Based on research by Aron, Arthur., & Fraley, Barbara. (1999) written by Bethany Wellman, M.S.

What is one indication that a romantic relationship is close, thriving and likely to last?

Theorists have suggested that those in close relationships have “self-other overlap” where partners share interests, mannerisms, traits, values and goals.

Cognitive Psychology researchers had 150 New York University students complete surveys measuring closeness and relationship experience, as well as rate themselves on traits; then they rated the overlap of traits with their partner’s. The longer the Reaction time to select each trait the less close the self-trait was to the partner’s. Three months later, to test whether these overlaps related to a lasting relationship, students again rated their closeness to their partner.

They measured passion, love, intimacy, closeness, commitment, and character traits.

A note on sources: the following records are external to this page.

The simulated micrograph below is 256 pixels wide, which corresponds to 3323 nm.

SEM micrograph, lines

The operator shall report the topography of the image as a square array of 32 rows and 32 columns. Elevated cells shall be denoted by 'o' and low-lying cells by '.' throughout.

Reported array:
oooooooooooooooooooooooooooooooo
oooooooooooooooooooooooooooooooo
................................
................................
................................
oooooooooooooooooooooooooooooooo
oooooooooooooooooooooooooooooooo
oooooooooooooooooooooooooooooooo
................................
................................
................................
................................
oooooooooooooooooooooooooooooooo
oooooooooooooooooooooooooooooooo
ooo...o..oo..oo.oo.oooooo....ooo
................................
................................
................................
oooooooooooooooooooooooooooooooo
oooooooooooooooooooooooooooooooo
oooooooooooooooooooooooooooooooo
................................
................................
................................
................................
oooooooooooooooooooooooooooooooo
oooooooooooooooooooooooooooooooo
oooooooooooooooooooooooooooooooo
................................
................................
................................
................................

Results confirmed that those who reported continued close relationships, also had continued matching traits. The stronger the initial reports of love, and overlap of traits, the more likely the close relationship was maintained over the three months’ time.

We may suddenly ‘fall in love’ but the relationship is more likely to last when we evaluate our partner’s traits as similar to ours in habits, values, and goals.

Reference:

Aron, A., & Fraley, B. (1999). Relationship Closeless As Including Other in the Self: Cognitive Underpinnings and Measures. Social Cognition17(2), 140-160.